Meanwhile, in September, Team Europe will be hoping for revenge against Team USA in the Ryder Cup. The tournament will be in Italy for the first time, and, with home advantage, Europe will look to improve on their 19-9 defeat in 2021, the biggest margin of defeat since 1979. Henrik Stenson was the initial choice for Team Europe’s captain but he was replaced in August last year by Luke Donald following Stenson’s decision to sign up for the LIV tour.

When and where are the 2023 Golf Majors?

The Masters

Augusta National Golf Club, Georgia

April 6 – 9

The Masters is the first major of the year, and unlike the others, it is always held at the same location – the Augusta National Golf Club in Georgia. The tournament is regarded as one of the most prestigious in the sport, and, this year, will debut the controversial 13th hole in its new, enlarged format.

The course features some of the most famous holes in golf, including the par-3 12th hole, surrounded by water with its challenging tee shot.

The 2022 iteration was won by American Scottie Scheffler who narrowly defeated Rory Mcllroy by three strokes.

One of the most famous recent memories of The Masters came in 2019 when Tiger Woods claimed his 5th Masters title, 14 years after his last and his first major since 2008.

Golf Day

The Open Championship

PGA Championship

Oak Hill Country Club, New York

May 18-21

Held the weekend before Memorial Day, the PGA Championships has been one of the most significant dates in the golfing calendar since the tournament was first established in 1916.

Last year the trophy was claimed by American Justin Thomas, the only major winner in 2022 to have previously won one.

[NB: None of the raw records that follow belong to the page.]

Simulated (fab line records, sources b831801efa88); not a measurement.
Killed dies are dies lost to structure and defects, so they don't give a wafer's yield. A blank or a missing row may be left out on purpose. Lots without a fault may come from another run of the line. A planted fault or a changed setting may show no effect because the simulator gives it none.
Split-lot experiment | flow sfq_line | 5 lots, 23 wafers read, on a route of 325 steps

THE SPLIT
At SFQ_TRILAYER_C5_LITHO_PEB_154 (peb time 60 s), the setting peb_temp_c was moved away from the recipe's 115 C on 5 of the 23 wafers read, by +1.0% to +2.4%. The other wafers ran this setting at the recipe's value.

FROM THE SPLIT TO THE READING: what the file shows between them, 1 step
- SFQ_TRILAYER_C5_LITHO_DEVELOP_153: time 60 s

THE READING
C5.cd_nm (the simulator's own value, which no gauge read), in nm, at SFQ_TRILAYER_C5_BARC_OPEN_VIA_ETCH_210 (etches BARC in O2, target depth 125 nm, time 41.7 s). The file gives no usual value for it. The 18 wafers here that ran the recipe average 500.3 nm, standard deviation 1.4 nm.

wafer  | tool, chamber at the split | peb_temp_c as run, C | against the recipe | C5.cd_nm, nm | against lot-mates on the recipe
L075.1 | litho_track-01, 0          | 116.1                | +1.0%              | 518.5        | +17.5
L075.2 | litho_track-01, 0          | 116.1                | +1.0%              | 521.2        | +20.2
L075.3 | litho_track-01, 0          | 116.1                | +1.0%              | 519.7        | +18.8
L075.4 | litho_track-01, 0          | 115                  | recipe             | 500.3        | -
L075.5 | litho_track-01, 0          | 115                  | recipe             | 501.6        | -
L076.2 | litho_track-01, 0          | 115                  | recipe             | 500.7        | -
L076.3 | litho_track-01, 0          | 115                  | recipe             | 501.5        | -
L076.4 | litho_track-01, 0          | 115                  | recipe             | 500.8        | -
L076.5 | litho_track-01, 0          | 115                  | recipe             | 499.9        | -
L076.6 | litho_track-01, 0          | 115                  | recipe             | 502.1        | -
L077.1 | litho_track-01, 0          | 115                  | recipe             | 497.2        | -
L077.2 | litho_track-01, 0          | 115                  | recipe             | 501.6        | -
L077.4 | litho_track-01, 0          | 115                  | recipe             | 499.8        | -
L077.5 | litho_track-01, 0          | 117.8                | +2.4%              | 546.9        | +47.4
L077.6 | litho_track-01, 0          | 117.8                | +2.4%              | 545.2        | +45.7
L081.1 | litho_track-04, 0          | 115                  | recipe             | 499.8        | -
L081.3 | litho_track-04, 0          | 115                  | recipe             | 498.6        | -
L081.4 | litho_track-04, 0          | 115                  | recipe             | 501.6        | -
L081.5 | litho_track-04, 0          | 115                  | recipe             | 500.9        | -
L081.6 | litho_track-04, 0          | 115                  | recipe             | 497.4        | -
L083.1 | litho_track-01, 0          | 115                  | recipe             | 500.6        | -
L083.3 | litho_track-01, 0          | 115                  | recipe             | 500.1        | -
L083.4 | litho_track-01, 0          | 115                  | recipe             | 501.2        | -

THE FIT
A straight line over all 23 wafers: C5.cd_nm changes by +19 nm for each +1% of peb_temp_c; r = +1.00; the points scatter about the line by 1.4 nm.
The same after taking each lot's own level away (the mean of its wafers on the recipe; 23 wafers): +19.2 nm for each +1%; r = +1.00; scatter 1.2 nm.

The last non-American winner was in 2015  when Australian Justin Day lifted The Wanamaker Trophy, defeating Jordan Spieth by three strokes.

US Open

Los Angeles Country Club, California

June 15-18

The US Open is the third of the four major championships in golf, and is on the official schedule of both the PGA Tour and the European Tour. Since 1898 the competition has been 72 holes of stroke play (4 rounds on an 18-hole course), with the winner being the player with the lowest total number of strokes.

As of 2022, the U.S. Open awards a $17.5 million purse, the largest of all four major championships. Last year, the trophy was claimed by Englisman Matt Fitzpatrick who defeated Scottie Scheffler and Will Zalatoris by a single stroke.

Unlike other majors the US Open is open to any professional, or to any amateur with a USGA Handicap Index not exceeding 1.4. Players (male or female) may obtain a place by being fully exempt or by competing successfully in qualifying. The field is 156 players. About half of the field is made up of players who are fully exempt from qualifying.

The Open

Royal Liverpool Golf Club, England

July 20-23

Founded in 1860 The Open is the oldest golf tournament in the world. The reigning champion is Australian Cameron Smith, who won the 2022 Open at St Andrews with a score of 268.

In 2000, Tiger Woods, having just won the U.S. Open, became champion by a post-war record 8 strokes to become the youngest player to win the career Grand Slam at age 24. After winning the 2002 Masters and U.S. Open, he became the latest American to try to emulate Ben Hogan and win the Open in the same year. His bid came to a halt on Saturday with the worst round of his career up to that time, an 81 (+10) in cold, gusty rain. He went on to win again back-to-back in 2005 and 2006 to bring his total to three wins.

One of the Open’s most recent memorable moments came in 2009 when 59-year-old American Tom Watson led the tournament through 71 holes and needed just a par on the last hole to become the oldest ever winner of a major championship. Watson eventually lost a four-hole playoff to fellow American Stewart Cink.

Ryder Cup

Marco Simone Golf and Country Club, Italy

September 25 – October 1

The Ryder Cup may not technically be a major but it’s arguably the most famous golf tournament in the world.

Originally contested between Great Britain and the United States, the first official Ryder Cup took place in the United States in 1927 at Worcester Country Club in Worcester, Massachusetts. The home team won the first five contests, but with the competition’s resumption after the Second World War, repeated American dominance eventually led to a decision to extend the representation of Great Britain and Ireland to include continental Europe from 1979.

The 2021 Ryder Cup was held on the Straits course at Whistling Straits, Haven, Wisconsin, from 24 to 26 September 2021. The United States defeated Europe 19–9, to clinch the largest margin of victory in the modern history of the event.

One of the best Ryder Cup clashes in recent memory came in 2012 at the Medinah Country Club in Medinah, Illinois. Under captain José María Olazábal of Spain; the Europeans were down 10-4 after 14 matches, with two four-ball matches still on the course and 12 singles matches to be played the next day. At the end of day two, Englishman Ian Poulter made five birdies on the final five holes to give him and Rory McIlroy the point over Jason Dufner and Zach Johnson of America. Despite being down 10-6 going into the final day, Europe came back to win by 14+1⁄2 points to 13+1⁄2. Out of the 12 points available on the final day Europe won 8+1⁄2 points with the U.S. winning only 3+1⁄2 points.